Recently, I modified my application to use FBO instead of PBuffer and then I was very surprised when I realized my application was running slower with the FBO. I wrote another simple test application and I got the exact same result: FBO still slower
Actually the CPU time required to render with FBO is a lot lower than with the PBuffer, but the total rendering time still higher on the FBO.
I did different tests to understand the problem and I realized that when I disable depth writing FBO rendering is getting faster than PBuffer.
Anybody understands this problem? I use a Radeon 9700 with the Catalyst 5.7.
I tried again with the Catalyst 5.8 and I have the same problem. I tried with a GeForce 6600 and everything is working fine. The FBO are not slower than the PBuffer on my 6600.
This is a guess almost out of the blue, but…
ATI h/w has something they call Hyper-Z (or whatever). It’s allegedly a hierarchical depth-buffer, that from what I’ve see in action when mixing D3D and OGL in the same thread (though using different windows) seems to be a unified depth-buffer. Unified, as while my OpenGL output looks just fine, the D3D output displays horrible 4x4 artifacts. What I’ve seen has led me to believe it’s not hierarchical at all but just an old-school tiling engine, in this case with 4x4 pixels/tile.
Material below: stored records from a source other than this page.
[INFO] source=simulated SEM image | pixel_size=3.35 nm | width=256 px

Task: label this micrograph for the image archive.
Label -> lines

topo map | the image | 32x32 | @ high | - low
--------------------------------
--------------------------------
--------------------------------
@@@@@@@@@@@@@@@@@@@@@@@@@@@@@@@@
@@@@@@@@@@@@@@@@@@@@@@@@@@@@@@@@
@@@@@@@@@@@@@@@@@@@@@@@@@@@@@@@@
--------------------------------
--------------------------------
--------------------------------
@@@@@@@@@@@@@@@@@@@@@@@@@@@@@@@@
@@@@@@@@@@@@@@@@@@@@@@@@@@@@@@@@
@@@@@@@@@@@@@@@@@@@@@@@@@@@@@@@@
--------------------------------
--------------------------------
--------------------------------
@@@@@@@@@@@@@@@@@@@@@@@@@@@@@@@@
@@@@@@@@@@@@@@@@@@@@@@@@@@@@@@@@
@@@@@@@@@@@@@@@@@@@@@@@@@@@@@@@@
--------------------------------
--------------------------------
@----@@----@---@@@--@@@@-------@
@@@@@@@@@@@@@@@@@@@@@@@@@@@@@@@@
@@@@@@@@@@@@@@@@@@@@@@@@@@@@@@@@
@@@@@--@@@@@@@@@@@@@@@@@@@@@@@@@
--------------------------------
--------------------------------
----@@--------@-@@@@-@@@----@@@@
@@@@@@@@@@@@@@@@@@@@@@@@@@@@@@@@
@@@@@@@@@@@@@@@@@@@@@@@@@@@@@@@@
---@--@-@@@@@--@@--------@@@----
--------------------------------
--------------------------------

Now, if that is the case, and they need to do this extra indirection lookup for every (four?) pixel(s) - first lookup tile, then lookup depth value from that tile - not only would memory cache suffer badly (locality of reference would be all over the place), but also would access times (as cache thrashing would be unavoidable).
As I’ve understood it nVidia (and possibly all other vendors) have a linear depth-buffer, and would therefore never experience these problems.
Just an idea. It could very well be something completely different, and that I’m completely wrong.
Im not sure to understand how the HyperZ implementation will affect FBO rendering performance. I though they implement HyperZ to make rendering faster by discarding non-visible quads earlier in the pipeline. Do you see any reason to disable HyperZ with FBO and not with PBuffer?
What is your depth buffer (texture, renderbuffer, etc)? What is its internal format?
PBuffers can be faster than FBO because pbuffers are guarenteed to work in hardware, while FBO requires that the user know the right thing to do. The user selects the pixel format of the color and depth buffers (rather than the driver in the case of pbuffers). As such, the user can make decisions that are unoptimal for the hardware.
I’ve been having similar performance problems with FBOs vs. Pbuffers on both ATI and NVIDIA. I’ve got a Radeon 9800 Pro w/ Cat 5.7 and a Geforce 6800 Ultra with 77.77. My performances are:
ATI: 3.7fps NVIDIA: 4.8 fps
ATI: 32fps NVIDIA: 50 fps
I’m working on a deferred shading application, so I’m rendering into 3 offscreen buffers and then blending lighting in the display buffer. I’m using RGBA32F buffers (or their equivalents in WGL). I can basically double my FBO performance by switching to RGBA16F, but my PBuffer performance is unaffected by switching from 32 to 16 bit floats.
I’m very interested in finding a solution to this problem.
My depth buffer is a renderbuffer. The depth buffer internal format is GL_DEPTH_COMPONENT24. My color buffer (a texture) is in GL_RGBA8.
I’m not sure we have the same problem. With my simple test application the overhead for using FBO is less than 1ms (about 0.5 ms).
Would you mind contacting me offline (email@example.com) to discuss this? Our goal is for FBO performance to be no less than pbuffer performance. We should be able to get this issue resolved.
Im not sure to understand how the HyperZ implementation will affect FBO rendering performance.
I wouldn’t think it’s the actual rendering using the time, but the step(s) to turn the tile-based (or whatever) HyperZ (or whatever) representation into a linear representation, and then potentially back.
Again, I might be way off…
P.S. Considering cass has now asked for contact, perhaps even an ATI representative should do the same?
I wouldn’t give too much faith in the speed of the ATi FBO implementation yet, it still has the divide by zero problem when calling glBindFramebufferEXT, so I doubt the driver whacking a 1#NAN all over the place helps with keeping things fast.
I’ve determined the cause of crappy NVIDIA FBO performance in my application - dual monitors. By disabling the second monitor I was able to get identical performance out of my FBO and PBuffer inplementations. The performance gap was probably caused by the shared rendering context when using FBOs but not PBuffers.
But I only have a single monitor attached to my ATI card, so I’d still like to find an ATI-based solution.
Note also that this multi-monitor perf limitation with FBO is being fixed in upcoming drivers. It’s not something you should expect to have to live with.